Recent estimates by LSU AG Center experts find record-breaking temperatures and drought conditions are likely to lead to $135 million to $290 million in economic loss of cattle and crops. LSU AG Center Economist Kurt Guidry says beef cattle producers have only two and a half to three acres of land to feed cattle.
“Right now based on some estimates from our agents out in the parishes, that three acres need to be close to five to eight acres in some cases up to 10 acres per cow based on the forage availability.”
Reduced hay production caused by lack of rain is expected to cost cattle raisers $62 million to $108 million. Guidry says producers have to reduce herd size which leads to future losses in revenue.
“What we had a lot of producers do was try to wean calves early had a revenue impact because of that. And then because we continue to not get any rain, they’re forced to not only sell the calves early but turn around and sell the moms of those cows as well.”

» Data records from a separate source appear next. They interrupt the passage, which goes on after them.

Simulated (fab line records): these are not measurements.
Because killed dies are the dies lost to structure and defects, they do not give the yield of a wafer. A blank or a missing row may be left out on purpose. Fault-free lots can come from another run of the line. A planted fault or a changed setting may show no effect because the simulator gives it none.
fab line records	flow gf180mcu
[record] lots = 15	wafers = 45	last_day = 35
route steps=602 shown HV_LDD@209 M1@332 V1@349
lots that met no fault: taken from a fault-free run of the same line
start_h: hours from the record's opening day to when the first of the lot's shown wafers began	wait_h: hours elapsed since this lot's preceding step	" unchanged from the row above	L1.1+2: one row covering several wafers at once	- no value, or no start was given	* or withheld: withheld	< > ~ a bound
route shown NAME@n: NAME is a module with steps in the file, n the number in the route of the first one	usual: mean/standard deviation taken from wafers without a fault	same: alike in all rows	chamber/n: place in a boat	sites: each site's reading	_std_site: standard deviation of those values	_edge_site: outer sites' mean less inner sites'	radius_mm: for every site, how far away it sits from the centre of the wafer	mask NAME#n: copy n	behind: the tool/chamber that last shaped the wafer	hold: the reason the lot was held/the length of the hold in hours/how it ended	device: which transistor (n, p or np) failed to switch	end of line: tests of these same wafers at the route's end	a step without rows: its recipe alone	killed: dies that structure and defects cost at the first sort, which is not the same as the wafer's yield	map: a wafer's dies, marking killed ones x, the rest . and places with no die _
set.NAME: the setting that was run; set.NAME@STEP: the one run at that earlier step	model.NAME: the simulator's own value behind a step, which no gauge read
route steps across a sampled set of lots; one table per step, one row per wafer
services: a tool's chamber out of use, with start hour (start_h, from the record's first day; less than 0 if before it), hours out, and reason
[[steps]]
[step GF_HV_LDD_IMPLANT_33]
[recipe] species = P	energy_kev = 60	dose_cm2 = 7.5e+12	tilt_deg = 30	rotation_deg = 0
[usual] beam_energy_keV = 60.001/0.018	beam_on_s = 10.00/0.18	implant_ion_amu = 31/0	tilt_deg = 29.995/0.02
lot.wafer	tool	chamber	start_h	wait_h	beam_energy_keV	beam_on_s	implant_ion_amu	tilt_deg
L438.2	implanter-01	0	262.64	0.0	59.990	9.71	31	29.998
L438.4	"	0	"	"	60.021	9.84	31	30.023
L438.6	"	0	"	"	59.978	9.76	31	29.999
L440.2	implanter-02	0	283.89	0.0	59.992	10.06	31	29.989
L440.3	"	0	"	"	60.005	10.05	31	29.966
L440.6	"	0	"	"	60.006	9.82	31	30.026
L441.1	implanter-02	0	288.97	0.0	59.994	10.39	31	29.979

Feeder steer prices are expected to rise by 13 percent next year, according to U-S Department of Agriculture Economic Research Service. Guidry says it remains to be seen if this will impact consumers at the supermarket.
“I think what it says is that the high beef prices that we do see, they’re going to be around a couple of more years because it’s going to take a couple of years to build those cattle numbers back up and we’ll see beef conducive to lower prices.”
The full effect of the drought on cotton, soybeans, and sugarcane will not be known until after harvest.